She made the remarks during the hearings in the Azerbaijani parliament on the "Recent developments on the line of contact: Problems of the international humanitarian law."


Muradova said that the international community is already aware that the conflict poses a serious threat.


“We all know that while mediators continue to make efforts to resolve the conflict, the Armenian side resorts to provocations on the contact line,” the vice-speaker said, noting that the Armenian provocations of early April resulted in deaths among the Azerbaijani population and caused detrimental effects on the environment.


She added that in order to prevent these provocations, Azerbaijani armed forces launched a counteroffensive and liberates several heights, as a result of which the myth of the invincibility of the Azerbaijani army was destroyed.
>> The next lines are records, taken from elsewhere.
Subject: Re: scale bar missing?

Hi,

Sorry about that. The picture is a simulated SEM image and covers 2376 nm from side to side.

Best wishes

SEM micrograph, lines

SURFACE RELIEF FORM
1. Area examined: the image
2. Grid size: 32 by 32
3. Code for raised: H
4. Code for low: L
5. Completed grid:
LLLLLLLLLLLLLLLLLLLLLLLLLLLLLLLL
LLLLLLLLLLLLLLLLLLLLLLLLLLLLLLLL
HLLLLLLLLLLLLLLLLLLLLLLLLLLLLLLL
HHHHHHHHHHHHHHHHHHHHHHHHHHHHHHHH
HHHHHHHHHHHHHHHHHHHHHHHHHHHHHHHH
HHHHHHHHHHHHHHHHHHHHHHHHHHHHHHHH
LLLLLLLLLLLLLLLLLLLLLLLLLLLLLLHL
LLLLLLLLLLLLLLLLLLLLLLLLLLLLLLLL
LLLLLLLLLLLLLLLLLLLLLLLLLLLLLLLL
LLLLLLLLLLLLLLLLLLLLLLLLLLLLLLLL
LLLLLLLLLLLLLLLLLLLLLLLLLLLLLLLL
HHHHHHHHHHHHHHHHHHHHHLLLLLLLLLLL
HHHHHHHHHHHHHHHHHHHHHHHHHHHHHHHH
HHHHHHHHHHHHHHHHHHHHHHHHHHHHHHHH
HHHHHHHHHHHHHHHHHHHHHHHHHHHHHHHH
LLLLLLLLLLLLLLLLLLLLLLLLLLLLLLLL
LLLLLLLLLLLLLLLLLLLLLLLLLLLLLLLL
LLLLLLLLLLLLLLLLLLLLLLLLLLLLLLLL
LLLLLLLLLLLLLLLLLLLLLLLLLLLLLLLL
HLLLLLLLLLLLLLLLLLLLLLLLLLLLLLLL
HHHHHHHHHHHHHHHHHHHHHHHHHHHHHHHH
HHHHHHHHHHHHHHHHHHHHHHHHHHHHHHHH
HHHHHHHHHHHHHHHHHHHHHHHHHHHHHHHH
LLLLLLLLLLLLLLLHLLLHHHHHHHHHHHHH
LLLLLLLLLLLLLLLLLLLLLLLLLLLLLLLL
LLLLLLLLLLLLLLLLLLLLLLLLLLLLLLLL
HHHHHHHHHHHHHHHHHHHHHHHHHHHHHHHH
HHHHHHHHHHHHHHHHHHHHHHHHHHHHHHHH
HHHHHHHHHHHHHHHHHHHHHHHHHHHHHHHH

The vice-speaker said undesirable processes started for the Armenian leadership, and the civilian population in Nagorno-Karabakh began to understand that the conflict is no longer needed.


Muradova mentioned that by starting this conflict, Armenia has created problems for the civilians in Nagorno-Karabakh, and this situation cannot continue in this way.


She stressed that the Armenians in Nagorno-Karabakh are citizens of Azerbaijan.


“We need to solve their problems and ensure the return of Azerbaijani refugees and IDPs to their natives. The April events have shown that Azerbaijan is not going to reconcile with this situation for long,” the vice-speaker concluded.

The Nagorno-Karabakh conflict entered its modern phase when the Armenian SRR made territorial claims against the Azerbaijani SSR in 1988.

A fierce war broke out between Azerbaijan and Armenia over the Nagorno-Karabakh region of Azerbaijan. As a result of the war, Armenian armed forces occupied some 20 percent of Azerbaijani territory which includes Nagorno-Karabakh and seven adjacent districts (Lachin, Kalbajar, Aghdam, Fuzuli, Jabrayil, Gubadli and Zangilan), and over a million Azerbaijanis became refugees and internally displaced people.


The military operations finally came to an end when Azerbaijan and Armenia signed a ceasefire agreement in Bishkek in 1994.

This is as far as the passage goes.